A pragmatist’s reflections on data quality

If a picture is worth a thousand words, what picture does the collective brainpower of a thousand thought leaders paint for open contracting in Latin America? I’ll give you 981 guesses, one for each participant at this year’s ConDatos. Spoiler alert: you should be pumped.

Earlier this month, representatives from the public, private, and third sectors, along with general data enthusiasts (read: nerds), from across Latin America convened to discuss the the future of data in the continent. Throughout the week, which included both the AbreLatAm unconference and the ConDatos event, practitioners and theorists alike explored their most pressing data challenges and generated innovative, pragmatic solutions to tackle those challenges. Conversations tended to follow one of two “choose your own adventure”-esque threads: “If you have the data and don’t know what to do with them, turn to page 10” and “If you just can’t get the data you need, turn into a puddle of tears.” As a data scientist (for the record, I prefer the term “data wizard”) who straddles both paths, I was thrilled to have the chance to take advantage of the collective expertise of the participants to brainstorm pragmatic swords to defeat these data dragons.

Here are a few of the key strategies I took away from our week in Bogotá for working smarter, not harder.

Data quality challenges are like Hydra: Slay one problem, and two more will pop up

Real talk for a minute: though my data dork daydreams revolve around impeccably interoperable, remarkably robust, delicately documented datasets, the pragmatist in me pummels those fantasies into submission faster than you can say, “machine readable.”

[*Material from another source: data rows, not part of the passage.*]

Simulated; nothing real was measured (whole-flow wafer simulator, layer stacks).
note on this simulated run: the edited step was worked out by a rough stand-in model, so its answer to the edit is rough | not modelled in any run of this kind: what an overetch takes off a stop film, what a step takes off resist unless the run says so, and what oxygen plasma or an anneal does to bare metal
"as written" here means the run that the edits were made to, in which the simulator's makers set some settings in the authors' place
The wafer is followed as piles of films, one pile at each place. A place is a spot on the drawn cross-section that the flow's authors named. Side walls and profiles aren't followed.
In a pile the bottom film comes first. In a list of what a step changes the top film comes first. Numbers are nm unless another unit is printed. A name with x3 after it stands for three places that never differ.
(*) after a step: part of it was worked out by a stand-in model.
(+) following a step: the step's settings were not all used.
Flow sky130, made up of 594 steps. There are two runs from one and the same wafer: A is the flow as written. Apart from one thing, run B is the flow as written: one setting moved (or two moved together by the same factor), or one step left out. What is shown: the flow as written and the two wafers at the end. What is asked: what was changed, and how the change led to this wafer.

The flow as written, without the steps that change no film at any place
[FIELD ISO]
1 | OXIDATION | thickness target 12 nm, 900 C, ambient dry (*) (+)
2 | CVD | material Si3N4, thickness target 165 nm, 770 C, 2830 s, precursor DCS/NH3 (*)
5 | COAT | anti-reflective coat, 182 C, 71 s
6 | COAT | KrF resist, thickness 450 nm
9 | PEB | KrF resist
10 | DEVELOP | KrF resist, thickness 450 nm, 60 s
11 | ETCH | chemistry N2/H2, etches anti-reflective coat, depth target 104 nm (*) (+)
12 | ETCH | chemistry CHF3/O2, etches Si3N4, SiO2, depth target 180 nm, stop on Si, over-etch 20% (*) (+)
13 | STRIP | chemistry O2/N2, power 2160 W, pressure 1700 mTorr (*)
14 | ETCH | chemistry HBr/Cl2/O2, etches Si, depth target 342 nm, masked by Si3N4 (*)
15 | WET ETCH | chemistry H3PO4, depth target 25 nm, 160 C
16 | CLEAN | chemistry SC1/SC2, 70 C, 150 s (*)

The reality is that development data, as they often come from areas with limited resources, technology gaps, and political and social contexts that are less than data-friendly, are particularly vulnerable to issues of availability, accessibility, and quality.

That leaves us with two options: 1.) huffing and puffing and trying to blow these data challenge houses in or 2.) accepting that these issues, though serious and valid, are unlikely to ever be resolved, and planning a strategy to work around, and not against, them.

Unsurprisingly, I am partial to the second route. Thankfully, I was not alone in praise of pragmatism. Sessions like “¿Cuáles son las brechas de acceso a la información y cómo cerrarlas?” (“Where are there information access gaps, and how do we close them?”) sparked lively conversations on identifying and generating practical strategies and tools to combat data coverage issues. At the OCP, we are excited to apply what we learned from these sessions to craft pragmatic approaches to dealing with the unique data accessibility and quality issues of each of the thirty six countries we are supporting in their open contracting efforts.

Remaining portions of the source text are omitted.